Iron Ore Below 2019 Levels: The Simandou Effect
In a year of record metal prices, iron ore is the great exception. Prices around $92 per tonne are sliding toward — and forecast to fall below — pre-2019 levels through 2026–27. The reason has a name: Simandou.
The largest new supply in a generation
Guinea's Simandou project — the biggest untapped high-grade iron ore deposit in the world — is finally shipping. Its low-cost, high-grade output lands in a market where Chinese steel demand growth has plateaued and other major producers are also expanding. The World Bank expects iron ore supply growth to outpace demand for at least two years.
Consequences down the steel chain
- Carbon steel prices follow ore. US hot-rolled coil around $785 per short ton faces persistent downward pressure as input costs fall and mills compete for orders.

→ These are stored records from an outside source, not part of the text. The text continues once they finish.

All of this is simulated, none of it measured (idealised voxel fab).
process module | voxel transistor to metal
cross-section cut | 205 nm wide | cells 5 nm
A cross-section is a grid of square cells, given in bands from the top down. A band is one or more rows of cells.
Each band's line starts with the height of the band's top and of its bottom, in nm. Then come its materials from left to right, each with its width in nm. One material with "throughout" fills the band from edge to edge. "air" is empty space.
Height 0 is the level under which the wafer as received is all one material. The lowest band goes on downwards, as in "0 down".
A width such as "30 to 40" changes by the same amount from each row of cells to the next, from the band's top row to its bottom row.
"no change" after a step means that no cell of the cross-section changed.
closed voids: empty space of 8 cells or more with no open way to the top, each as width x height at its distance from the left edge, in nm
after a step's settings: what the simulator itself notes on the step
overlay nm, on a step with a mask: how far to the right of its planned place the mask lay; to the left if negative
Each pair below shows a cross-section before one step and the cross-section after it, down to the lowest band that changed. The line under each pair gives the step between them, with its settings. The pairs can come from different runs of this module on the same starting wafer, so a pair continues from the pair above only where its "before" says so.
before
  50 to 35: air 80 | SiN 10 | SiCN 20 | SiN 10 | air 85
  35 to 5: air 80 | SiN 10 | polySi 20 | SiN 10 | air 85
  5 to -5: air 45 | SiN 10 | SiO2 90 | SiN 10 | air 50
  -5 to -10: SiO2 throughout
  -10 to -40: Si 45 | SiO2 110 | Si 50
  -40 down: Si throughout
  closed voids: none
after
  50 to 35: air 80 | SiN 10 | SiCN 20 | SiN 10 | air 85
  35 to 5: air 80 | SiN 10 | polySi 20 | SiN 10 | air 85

- Mill margins compress unevenly. Producers with captive ore lose their advantage; converters buying spot ore gain one.
- Contract structures matter more than price calls. Buyers locked into long fixed-price steel agreements struck at 2024–25 levels are now overpaying; those on index-linked deals capture the decline automatically.
The procurement angle
Falling-input markets reward short positions: spot buying, one-to-three-month cover, and index-linked contracts that pass ore declines through to finished steel prices. The opposite logic applies to stainless steel, which is bottoming after its 2025 slide — a reminder that "steel" is not one market but several, each with its own supply story.
Primary sources: World Bank Commodity Markets Outlook, Deloitte 2026 Mining & Metals Outlook, McKinsey commodity trading research, and current exchange benchmark levels.